Restaurant ReportFrom The New Orleans Menu Daily
By Tom Fitzmorris

Originally published April 25, 2007


Doson's Noodle House
2$
Mid-City: 135 N. Carrollton Ave.
309-7283
Lunch and dinner Thurs.-Tues. (Closed Wed.)
AE, DS, MC, V.
Vietnamese. Chinese.

Doson's Noodle House made a counterintuitive move after the storm. It left its original location on unflooded Oak Street off Carrollton, landing in a building half as big that took between four and five feet of long-standing flood water.

Doson's new space has an advantage over the old, though. It's in the middle of the blossoming restaurant neighborhood near Carrollton and Canal. Eight cafes in a wide range of cuisines make that two-block radius one of the most deliciously attractive in town.

Doson's bills itself as Vietnamese, but it didn't start that way. Originally called "Chinese's Chinese Restaurant" on Oak, it had a menu to match the name, plus a few Vietnamese specialties. Over the years, the balance shifted. In the new place, all dish names are Vietnamese now, even though a lot of Chinese dishes remain.

And it seems to me that even the most traditional Vietnamese dishes have a Chinese influence here. Bun bo, for example, is typically a bed of cool noodles topped with grilled beef, cilantro, green onions, and very little in the way of a sauce. You add your own splashes of condiments to juice it up at the table. Here, the beef appears to be stir-fried, and the noodles get wet with the tasty, garlic-tinged sauce that coats the beef. Good, mind you, but different from what I've seen elsewhere.

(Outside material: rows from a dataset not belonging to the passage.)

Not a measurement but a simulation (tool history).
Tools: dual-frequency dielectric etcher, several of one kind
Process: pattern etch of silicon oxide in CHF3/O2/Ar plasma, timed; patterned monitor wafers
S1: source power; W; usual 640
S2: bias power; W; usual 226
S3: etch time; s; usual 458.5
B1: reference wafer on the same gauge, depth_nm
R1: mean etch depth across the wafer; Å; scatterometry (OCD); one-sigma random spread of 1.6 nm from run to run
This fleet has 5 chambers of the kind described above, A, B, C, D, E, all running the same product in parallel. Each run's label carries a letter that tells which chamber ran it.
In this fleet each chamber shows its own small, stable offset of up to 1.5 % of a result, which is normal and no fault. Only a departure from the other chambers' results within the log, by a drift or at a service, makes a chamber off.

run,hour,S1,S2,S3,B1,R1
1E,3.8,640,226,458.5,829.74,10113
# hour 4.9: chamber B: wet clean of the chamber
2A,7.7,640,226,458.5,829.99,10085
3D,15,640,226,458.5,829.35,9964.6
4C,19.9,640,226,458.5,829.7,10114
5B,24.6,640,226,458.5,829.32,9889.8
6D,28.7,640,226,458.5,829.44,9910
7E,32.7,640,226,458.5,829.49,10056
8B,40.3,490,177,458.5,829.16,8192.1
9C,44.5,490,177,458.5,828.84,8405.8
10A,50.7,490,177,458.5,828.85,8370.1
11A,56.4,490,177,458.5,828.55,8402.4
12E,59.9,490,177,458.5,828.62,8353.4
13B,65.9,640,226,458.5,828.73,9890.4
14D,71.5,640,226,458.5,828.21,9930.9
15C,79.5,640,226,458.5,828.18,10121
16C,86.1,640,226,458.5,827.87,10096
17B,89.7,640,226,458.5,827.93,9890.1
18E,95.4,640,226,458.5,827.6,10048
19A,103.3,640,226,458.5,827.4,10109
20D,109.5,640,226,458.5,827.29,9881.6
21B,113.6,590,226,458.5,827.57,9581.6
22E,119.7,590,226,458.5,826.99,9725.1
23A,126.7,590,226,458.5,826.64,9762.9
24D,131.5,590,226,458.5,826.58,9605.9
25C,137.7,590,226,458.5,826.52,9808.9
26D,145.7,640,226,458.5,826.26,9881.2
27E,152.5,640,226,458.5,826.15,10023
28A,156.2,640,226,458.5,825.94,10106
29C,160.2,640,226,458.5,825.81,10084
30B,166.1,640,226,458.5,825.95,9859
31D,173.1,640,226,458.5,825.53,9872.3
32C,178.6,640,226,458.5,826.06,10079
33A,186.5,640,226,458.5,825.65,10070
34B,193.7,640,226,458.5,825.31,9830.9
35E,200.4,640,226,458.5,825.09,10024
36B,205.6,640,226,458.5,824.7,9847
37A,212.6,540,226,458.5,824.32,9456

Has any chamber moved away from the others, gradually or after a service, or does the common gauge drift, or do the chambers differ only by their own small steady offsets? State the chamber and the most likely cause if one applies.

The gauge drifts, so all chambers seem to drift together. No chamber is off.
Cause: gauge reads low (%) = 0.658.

Start with the Vietnamese spring rolls, stuffed with noodles and shrimp, with spicy peanut sauce. Everything about them is right: temperature, moistness of the wrapper, size of the shrimp. Irresistible. The only possible problem with them is that eating two will satisfy a large part of your appetite. The summer roll is also tasty, fried with roast pork and vegetables inside. Chinese-style dumplings, fried or steamed, also begin a meal very well.

Doson's offers pho in the standard chicken and beef versions. The idea of a large bowl of steaming broth with noodles and meat seems less than perfect when the temperature is in the nineties. However, if you spice the stuff up with your admixtures of greens, cilantro, crushed red pepper flakes, and hot sauce (there is no wrong way to assemble or eat pho), it really is a very good summer meal, because you can eat a great deal of it and still feel as if you'd eaten lightly.

Besides, the air conditioning in here is frigid.

The other offerings are fewer than they seem. Aside from what I already told you are pan-fried noodle dishes with several meats and seafoods and a list of Chinese basics (General's chicken, orange beef, even sweet and sour dishes). And a surprise: the delicious and astoundingly inexpensive roast duck ($25 buys you a whole duck).

Bottom of the page: "Special request on dishes, condiments, or recipes instructed by our guests are delightfully welcome."